What is Lambda Expression?

  • Lamdba Expressions is the new feature introduced in JDK 8 .
  • lambda expressions (and their related features) significantly enhance Java because of two primary reasons.
  • First, they add new syntax elements that increase the expressive power of the language.
  • Second, the addition of lambda expressions resulted in new capabilities being incorporated into the API library.
  • Beyond the benefits that lambda expressions bring to the language, there is another

Reason why they constitute an important addition to Java. Over the past few years, lambda expressions have become a major focus of computer language design. For example, they have been added to languages such as C# and C++.

  • You need to know what is functional interface before going to learn about Lamdba Expressions.

What is Functional Interface?

  • Functional interface is an interface which contains only one abstract method and may contain any number of default and static methods (default and static methods are allowed in interfaces since Java 8 ).

Example:

interface MyNumber {
getValue( );
}

  • Here MyNumber is a Functional interface because it contains one abstract method.
  • Let’s look at another example

Example:

interface MyValue {
getValue( );
printValue( );
}
  • MyValue is not a Functional interface because it contains two abstract methods.

Example:

interface Sample {
print( );
static void sayHello() {
System.out.println("Hello World " );
} }
  • Sample is a functional interface because it contains only one abstract method.

Lambda Expressions

  • A lambda expression is an anonymous (that is, unnamed) method.
  • It is used to implement a method defined by a functional interface.
  • A lambda expression is assigned to functional interface reference .
  • Lambda expression is not executed on its own.
  • When you call functional interface method with interface reference then Lambda expression will be executed.
  • Thus a lambda expression results in a form of anonymous class.
  • Lambda expressions are also commonly referred to as closures.
  • The lambda expression introduces a new syntax element and operator into the Java language.
  • The new operator sometimes referred to as the lambda operator or the arrow operator that is −>.
  • It divides a lambda expression into two parts. The left side specifies any parameters required

by the lambda expression. (If no parameters are needed, an empty parameter list is used.) On the right side is the lambda body, which specifies the actions of the lambda expression.
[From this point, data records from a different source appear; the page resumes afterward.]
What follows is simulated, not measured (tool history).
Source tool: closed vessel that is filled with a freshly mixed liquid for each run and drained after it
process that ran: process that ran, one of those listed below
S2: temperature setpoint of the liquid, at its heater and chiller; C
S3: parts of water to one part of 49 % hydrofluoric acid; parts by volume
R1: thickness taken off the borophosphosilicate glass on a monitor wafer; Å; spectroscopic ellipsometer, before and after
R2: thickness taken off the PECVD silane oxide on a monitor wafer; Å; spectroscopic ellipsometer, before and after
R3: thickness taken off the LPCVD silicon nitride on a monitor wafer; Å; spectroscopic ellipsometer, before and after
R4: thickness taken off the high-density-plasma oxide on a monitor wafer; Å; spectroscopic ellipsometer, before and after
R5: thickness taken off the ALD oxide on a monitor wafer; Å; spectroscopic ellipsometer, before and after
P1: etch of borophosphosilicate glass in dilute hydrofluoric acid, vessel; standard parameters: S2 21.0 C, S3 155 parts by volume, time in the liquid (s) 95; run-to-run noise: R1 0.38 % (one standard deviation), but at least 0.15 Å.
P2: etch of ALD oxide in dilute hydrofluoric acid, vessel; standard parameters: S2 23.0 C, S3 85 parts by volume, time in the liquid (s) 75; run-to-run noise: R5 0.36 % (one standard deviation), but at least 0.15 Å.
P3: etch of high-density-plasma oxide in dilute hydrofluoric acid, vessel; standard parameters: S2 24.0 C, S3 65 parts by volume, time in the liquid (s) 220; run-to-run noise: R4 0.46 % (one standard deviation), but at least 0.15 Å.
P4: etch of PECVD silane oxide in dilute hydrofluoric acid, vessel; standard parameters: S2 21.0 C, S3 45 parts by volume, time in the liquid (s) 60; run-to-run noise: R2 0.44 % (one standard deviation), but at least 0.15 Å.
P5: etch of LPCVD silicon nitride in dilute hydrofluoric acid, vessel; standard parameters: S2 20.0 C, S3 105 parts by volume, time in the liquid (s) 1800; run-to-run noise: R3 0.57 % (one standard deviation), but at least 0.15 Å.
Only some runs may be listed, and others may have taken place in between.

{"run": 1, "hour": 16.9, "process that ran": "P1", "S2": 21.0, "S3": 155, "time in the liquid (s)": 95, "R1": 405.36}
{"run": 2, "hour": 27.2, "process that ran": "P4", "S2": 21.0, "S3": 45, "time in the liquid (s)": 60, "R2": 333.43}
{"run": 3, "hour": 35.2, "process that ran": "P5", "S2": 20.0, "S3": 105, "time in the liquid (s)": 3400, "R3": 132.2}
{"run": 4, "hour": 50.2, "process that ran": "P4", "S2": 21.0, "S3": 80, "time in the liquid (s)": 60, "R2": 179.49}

  • Java defines two types of lambda bodies. One consists of a single expression and the other type consists of a block of code.
  • Let’s write first lambda example. 
    	
interface MyNumber {
	int getValue();
}
public class SupplyDemo {
public static void main(String[] args) {
MyNumber num1 = () -> 9;
MyNumber num2 = () -> { return 5; };
System.out.println(num1.getValue()); //prints 9
System.out.println(num2.getValue()); //prints 5

}
}
  • When you are writing lambda expression first look at functional interface method declaration.
  • getValue doesn’t take any parameters. So parenthesis are mandatory.
  • When functional interface method doesn’t take any parameters then parenthesis are mandatory in the parameter list of lambda expression.
  • Look at functional interface method return type. It returns int. So our lambda expression should return int value.
  • If lambda expression contains only one statement,curly braces are optional. If lambda expression contains only more than one statement,curly braces are mandatory .
  • When lambda expression contains only one statement that will be returned by the lambda expression by default.
  • Lambda expression should end with semicolon even it contains more than one statement.
  • Using Lambda expression , you can write multiple implementations to the functional interface method.But it should compatible with the method declaration.
  • When you call num1.getValue( ), Lambda expression will be executed and returns value 9.
  • When you call num2.getValue( ), Lambda expression will be executed and returns value 5.
  • Let’s understand another example 
    	
interface NumericTest {
boolean test(int n);
}
class LambdaDemo2 {

public static void main(String args[])
{

// A lambda expression that tests if a number is even.
NumericTest isEven = (n) -> (n % 2)==0;

if(isEven.test(10)) System.out.println("10 is even");

if(!isEven.test(9)) System.out.println("9 is not even");

// Now use a lambda expression that tests if a number
// is non-negative.
NumericTest isNonNeg = (n) -> n >= 0;

if(isNonNeg.test(1)) System.out.println("1 is non-negative");
if(!isNonNeg.test(-1)) System.out.println("-1 is negative");
}
}
  • The output from this program is shown here:

10 is even

9 is not even

1 is non-negative

-1 is negative

  • Pay special attention to the lambda expression that performs the test for evenness. It is shown again here:

(n) -> (n % 2)==0

  • Notice that the type of n is not specified. Rather, its type is inferred from the context.
  • In this case, its type is inferred from the parameter type of test( ) as defined by the NumericTest interface, which is int.
  • It is also possible to explicitly specify the type of a parameter in a lambda expression. For example, this is also a valid way to write the preceding:

(int n) -> (n % 2)==0

  • Here n is explicitly specified as int. Usually it is not necessary to explicitly specify the type but you can in those situations that require it.
  • When a lambda expression has only one parameter , it is not necessary to surround the parameter name with parentheses when it is specified on the left side of the lambda operator.
  • For example, this is also a valid way to write the lambda expression used in the program:

n -> (n % 2)==0

  • The next program demonstrates a lambda expression that takes two parameters. In this case, the lambda expression tests if one number is a factor of another.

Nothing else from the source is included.